Online grocery shopping in rural areas is also growing faster than in urban areas, in part because younger shoppers in urban areas tend to buy groceries and carry them home.
The company’s research revealed other noteworthy trends. Perrier says people are willing to pay a premium to get what they want. “We found that 50 percent of the consumers we surveyed were willing to pay up to $10 for the convenience of home grocery delivery, and close to 20 percent were willing to pay up to $25 dollars or more to have groceries delivered the same day,” he says. And, these aren’t just consumers living in New York or California, he adds, but Middle America. They are also not in high-income brackets, “but people making $65,000 to $84,000 a year.”
While consumer demands are moving fast, the response from traditional grocers hasn’t kept pace in some instances. Some traditional grocery chains have been caught flat-footed, and rather than taking a more thoughtful approach are trying anything they can to catch up and appease the consumer.
“It’s more of an afterthought,” remarks Perrier, “and it’s not intrinsically tied to the strategy of the business, so it becomes more like a ‘me too’ approach in some cases.” However, “We’re slowly beginning to see some really old school retailers in the heartland start to come around,” he adds.
Finding a solution for last-mile delivery remains a challenge, even for Amazon. Yet, there’s another, even more important reason for Amazon to embed itself in the online grocery space, suggests Perrier.
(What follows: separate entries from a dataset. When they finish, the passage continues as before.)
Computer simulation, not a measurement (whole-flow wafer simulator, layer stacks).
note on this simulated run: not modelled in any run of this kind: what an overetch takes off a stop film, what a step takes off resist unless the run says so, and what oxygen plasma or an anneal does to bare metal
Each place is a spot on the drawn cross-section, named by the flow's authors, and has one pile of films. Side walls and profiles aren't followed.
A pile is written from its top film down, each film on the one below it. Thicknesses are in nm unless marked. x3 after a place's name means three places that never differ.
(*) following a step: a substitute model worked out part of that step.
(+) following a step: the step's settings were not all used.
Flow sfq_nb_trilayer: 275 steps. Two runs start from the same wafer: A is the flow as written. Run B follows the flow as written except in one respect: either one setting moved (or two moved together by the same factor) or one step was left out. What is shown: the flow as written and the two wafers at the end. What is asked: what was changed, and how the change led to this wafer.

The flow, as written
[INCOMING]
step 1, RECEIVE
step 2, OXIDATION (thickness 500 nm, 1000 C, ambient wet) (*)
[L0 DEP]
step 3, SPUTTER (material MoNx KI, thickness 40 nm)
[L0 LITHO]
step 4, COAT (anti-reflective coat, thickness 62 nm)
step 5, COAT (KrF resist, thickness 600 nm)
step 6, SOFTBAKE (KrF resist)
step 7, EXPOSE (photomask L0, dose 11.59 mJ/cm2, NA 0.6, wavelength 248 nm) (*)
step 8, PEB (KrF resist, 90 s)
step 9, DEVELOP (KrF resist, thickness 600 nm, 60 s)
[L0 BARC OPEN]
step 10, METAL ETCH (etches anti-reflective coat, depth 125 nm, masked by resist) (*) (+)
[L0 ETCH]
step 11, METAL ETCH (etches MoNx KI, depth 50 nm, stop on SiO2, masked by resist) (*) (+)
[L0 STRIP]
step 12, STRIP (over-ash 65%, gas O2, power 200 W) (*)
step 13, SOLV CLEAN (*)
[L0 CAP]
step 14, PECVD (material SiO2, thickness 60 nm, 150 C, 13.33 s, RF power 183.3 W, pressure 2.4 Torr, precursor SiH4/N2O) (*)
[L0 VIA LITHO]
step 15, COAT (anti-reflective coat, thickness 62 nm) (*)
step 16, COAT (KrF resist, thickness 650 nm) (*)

“It’s a big data play for Amazon,” he explains. Most everyone buys groceries, even those who eat out a lot or opt for take-out. A person or household’s preferences and grocery buying habits tell a lot about the other kinds of product(s) they are likely to purchase, says Perrier. Amazon’s acquisition of Whole Foods and incentives and discounts for Prime members are also helping the company gain even richer data—and get it on consumers from across the United States.
The data play isn’t an entirely new concept. Banks used to do something similar—albeit more simple—years ago, he says. For instance, when a woman opened a long-term education savings plan for her newborn child, she would likely receive a pamphlet in the mail from her bank a few weeks later asking her to buy life insurance.
There’s also something to glean from membership and loyalty program. According to Mercatus, “research suggests that it costs a business as much as 5-10 times more to acquire a new customer than it does to sell to an existing one. It is also estimated that current customers spend 67 percent more than new customers. In light of these statistics, loyalty programs that reward buyers for sticking with brands have grown in popularity, and the findings [of several surveys conducted by Mercatus] suggest that respondents are reaping the benefits by becoming members of such programs.”
In its Insights Into Grocery eCommerce 2016 survey, Mercatus found that 72 percent of those polled belonged to some form of grocery rewards program. “These findings suggest that if grocers can meet consumer demands by offering incentives and better value for shoppers, they will ultimately be rewarded with greater customer allegiance,” concluded the company.
Although consumers are attracted to rewards programs, they’re more fickle when it comes to brand loyalty, says Perrier. “Brand influence is becoming a big challenge,” he says. “If the consumer can get something faster, quicker, fresher and for less money, then they will change brands.”
Meanwhile, the rest of the grocery sector continues to grapple with last-mile delivery, and “none of them are making money in this area, because they’re taking an all-in approach,” says Perrier. In other words, grocers need to look closely at their specific market and evaluate whether home delivery is most important, or if pickup inside the store or curbside is best, and create the right fulfillment strategy.
Industry research from Mercatus finds that in the digital age, “shoppers will use whatever channel best suits their needs for convenience, choice and value, which means it’s critical that retailers leverage both physical and digital assets to optimize online and in-store customer experiences.”
The company proposes two ways for retailers to remain competitive in today’s digital environment:
1. Provide value across channels: Regardless of channel, key drivers behind consumer purchases remain the same: price, quality, convenience and product selection. Retailers must demonstrate their ability to deliver these values in every interaction—whether it takes place online or in-store.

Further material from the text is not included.